Monday, 23 June 2008

Kashgar (2)

The trained pulled in to Kashgar 2 hours behind schedule having made up a little time during the night. We disembarked and were herded through a large gate along with several hundred other passengers and out into the front of the station. A short while later we had our bikes and gear and were loaded up ready for the ride into town.

Kashgar had grown! I shouldn't have been surprised given our experience so far with all the other towns east of here but somehow I had imagined Kashgar was just too far west to be of any interest to the Chinese even now.

We weaved our way through the traffic down 6 lane roads passed supermarkets, bookstores and hotels towards the old quarter of town and the Qinibar hotel.

The Qinibar was the old British Consulate built in 1908 and it was the place we had stayed in 1988. Back then the hotel had occupied the original 2 storied complex but today it has moved into 2 new and very large hotel towers in the front of the grounds. The old Consulate building is no longer visible and most tourists would probably not even know it was there. It has long since been converted into a Chinese restaurant.

After checking into one of the new buildings ($A8 per night each) and resting for the afternoon, we ventured out for dinner. We made our way to the Uighur night market in the heart of the old town and along the way bumped into an English speaking man by the name of Akbar.

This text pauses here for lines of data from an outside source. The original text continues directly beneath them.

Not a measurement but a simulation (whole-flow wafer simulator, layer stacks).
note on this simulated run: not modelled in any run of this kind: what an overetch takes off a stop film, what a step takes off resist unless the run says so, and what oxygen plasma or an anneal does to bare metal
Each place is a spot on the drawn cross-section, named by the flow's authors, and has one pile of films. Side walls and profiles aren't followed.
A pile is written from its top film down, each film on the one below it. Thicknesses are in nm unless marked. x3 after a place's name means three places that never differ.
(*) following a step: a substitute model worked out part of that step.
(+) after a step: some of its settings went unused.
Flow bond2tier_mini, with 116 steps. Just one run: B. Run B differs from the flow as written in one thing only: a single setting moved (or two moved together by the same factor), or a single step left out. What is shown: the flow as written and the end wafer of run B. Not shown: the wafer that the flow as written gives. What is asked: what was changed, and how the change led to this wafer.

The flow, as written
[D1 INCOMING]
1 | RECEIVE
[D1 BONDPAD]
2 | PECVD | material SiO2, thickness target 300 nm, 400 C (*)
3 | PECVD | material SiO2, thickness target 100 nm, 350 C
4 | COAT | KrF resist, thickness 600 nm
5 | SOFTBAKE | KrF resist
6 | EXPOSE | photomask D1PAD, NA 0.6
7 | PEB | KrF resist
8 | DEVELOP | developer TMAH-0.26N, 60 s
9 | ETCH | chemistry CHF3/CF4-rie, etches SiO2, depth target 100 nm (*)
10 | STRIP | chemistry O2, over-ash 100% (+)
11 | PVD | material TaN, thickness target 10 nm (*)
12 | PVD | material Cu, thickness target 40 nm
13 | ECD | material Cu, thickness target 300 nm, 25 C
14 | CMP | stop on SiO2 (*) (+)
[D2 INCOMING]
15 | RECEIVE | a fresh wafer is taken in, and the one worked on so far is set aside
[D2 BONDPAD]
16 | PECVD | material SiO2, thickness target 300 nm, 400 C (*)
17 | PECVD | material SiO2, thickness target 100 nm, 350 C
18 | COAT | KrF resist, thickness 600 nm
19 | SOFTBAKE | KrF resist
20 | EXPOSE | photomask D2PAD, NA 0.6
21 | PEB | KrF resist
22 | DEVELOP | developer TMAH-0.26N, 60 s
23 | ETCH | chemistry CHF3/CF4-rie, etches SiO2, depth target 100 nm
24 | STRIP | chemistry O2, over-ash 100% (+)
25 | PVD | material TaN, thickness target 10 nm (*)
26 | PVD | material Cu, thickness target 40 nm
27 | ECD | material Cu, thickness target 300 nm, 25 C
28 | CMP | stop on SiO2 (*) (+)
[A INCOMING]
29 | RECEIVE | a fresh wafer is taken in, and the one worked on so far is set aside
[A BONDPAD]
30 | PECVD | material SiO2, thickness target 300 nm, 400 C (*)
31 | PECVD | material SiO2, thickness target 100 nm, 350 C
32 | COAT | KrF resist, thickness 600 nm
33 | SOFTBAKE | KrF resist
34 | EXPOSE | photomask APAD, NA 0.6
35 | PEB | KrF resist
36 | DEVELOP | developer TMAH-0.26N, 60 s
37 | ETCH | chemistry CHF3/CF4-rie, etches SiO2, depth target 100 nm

Akbar quickly attached himself to us and before long the 3 of us were winding our way down back streets in search of somewhere good to eat. I don't know that we actually found anywhere good but we ended up at a place that Akbar himself was happy to eat at so we bought him dinner while we plied him with questions about the impact of the the Chinese expansion in Xinjiang. Akbar was fairly cynical about the motives of the Chinese government, as many Uighur are, seeing their interest out west as a ploy to dominate and eventually stamp out the influence of the minorities in these remote regions. It is a more complex issue than that though and from what we have seen many Uighur have also benefited very nicely from the economic expansion in this part of the country. In many cases their lives appear to have improved significantly compared with 20 years ago - at least in the towns and cities (I don't think too much has changed out in the villages).

By late the next day Neil and I were both starting to feel a bit antsy about sitting around in Kashgar and were keen to get moving again so we started making plans to head to Tashkorgan.

2 comments:

blueskies said...

am thoroughly enjoying all the updates; good on you for keeping them going. Is the weather cooler yet?

Dylan James said...

Still pretty hot. As I sit here it is about 36 in the shade but we are at 1400 metres so it is definitely better than earlier in the trip.